KAIST Uncovers Clue to Break Semiconductor Bottleneck

Korea Advanced Institute of Science and Technology

When the pathways through which electricity flows inside a semiconductor become blocked, device performance declines and power loss increases. A Korean research team has developed a new structure that could resolve this "electrical bottleneck" and, for the first time, directly confirmed that electric charges flow continuously without interruption. This achievement is expected to become a key technology for improving the performance and power efficiency of future semiconductors, including AI semiconductors and ultra-low-power semiconductors.

KAIST announced on July 13 that a research team led by Professor Seungbum Hong from the Department of Materials Science and Engineering, in collaboration with Professor Kibum Kang from the Department of Materials Science and Engineering at KAIST and Professor Sung Beom Cho's research team at Sungkyunkwan University, has realized a new structure in which electricity flows without obstruction in a two-dimensional material—an ultrathin material only one or two atomic layers thick—that is attracting attention for next-generation semiconductor devices. The team also developed an analytical platform capable of directly observing this charge transport at the nanometer scale.

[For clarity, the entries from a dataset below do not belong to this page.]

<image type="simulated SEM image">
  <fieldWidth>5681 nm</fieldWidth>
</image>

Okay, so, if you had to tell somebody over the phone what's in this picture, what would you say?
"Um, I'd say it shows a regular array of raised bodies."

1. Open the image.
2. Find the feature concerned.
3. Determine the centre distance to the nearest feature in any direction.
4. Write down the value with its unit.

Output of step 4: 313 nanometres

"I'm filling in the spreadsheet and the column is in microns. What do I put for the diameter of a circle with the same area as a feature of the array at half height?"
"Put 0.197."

In semiconductors, contact resistance, which arises at the interface where a metal electrode meets a semiconductor, degrades performance and causes power loss. Especially as semiconductors continue to scale down, the influence of contact resistance becomes even greater, making it one of the most challenging technical bottlenecks in developing next-generation semiconductors.

Instead of attaching a metal electrode on top of a semiconductor as in conventional approaches, the research team continuously formed semi-metallic and semiconducting regions within a single two-dimensional material. By creating a structure in which the two regions are naturally connected within the same material, the team demonstrated for the first time that current can flow across the boundary without being blocked.

Specifically, the team continuously implemented a semi-metallic region and a semiconducting region within a single thin film of platinum diselenide (PtSe₂), an atomically thin two-dimensional material. By realizing a monolithic structure, in which a single material is formed continuously without interruption, the team proposed a new structure that allows current to flow across the boundary without obstruction.

Using Atomic Force Microscopy (AFM), a microscope that uses a probe to measure surface and electrical properties down to the atomic level, the team directly visualized charge transport inside the thin film at the nanometer scale.

As a result, the team confirmed for the first time that, when current moved from the semi-metallic region to the semiconducting region, the flow continued naturally without an "electrical bottleneck," such as a blockage or bending of the current path. This is the first experimental demonstration that a monolithic interface does not interfere with current flow.

Furthermore, the team verified device operation by applying an electric field to the semiconducting region. The results confirmed that current flow can be stably controlled in a metal–semiconductor junction structure, demonstrating the potential of the structure for next-generation electronic devices.

This study presents a source technology that can dramatically reduce contact resistance in next-generation semiconductor devices based on two-dimensional materials. It is expected to be widely applicable to the development of future semiconductor technologies, including AI semiconductors, ultra-low-power semiconductors, and next-generation logic semiconductors.

The study was co-first-authored by Yeongyu Kim, a Ph.D. candidate and Dr. Minseung Gyeon from the Department of Materials Science and Engineering at KAIST; and Ji Hoon Hong, a Ph.D. candidate at Sungkyunkwan University. The work was published in the July 2026 issue of Matter, an international journal in the field of materials science.

※ Paper title: "Nanoscale imaging of charge transport across the semimetal-semiconductor interface in monolithic platinum diselenide"

DOI:https://doi.org/10.1016/j.matt.2026.102873

This research was supported by the STEAM Research Program and the Nanomaterials Technology Development Program of the Ministry of Science and ICT and the National Research Foundation of Korea.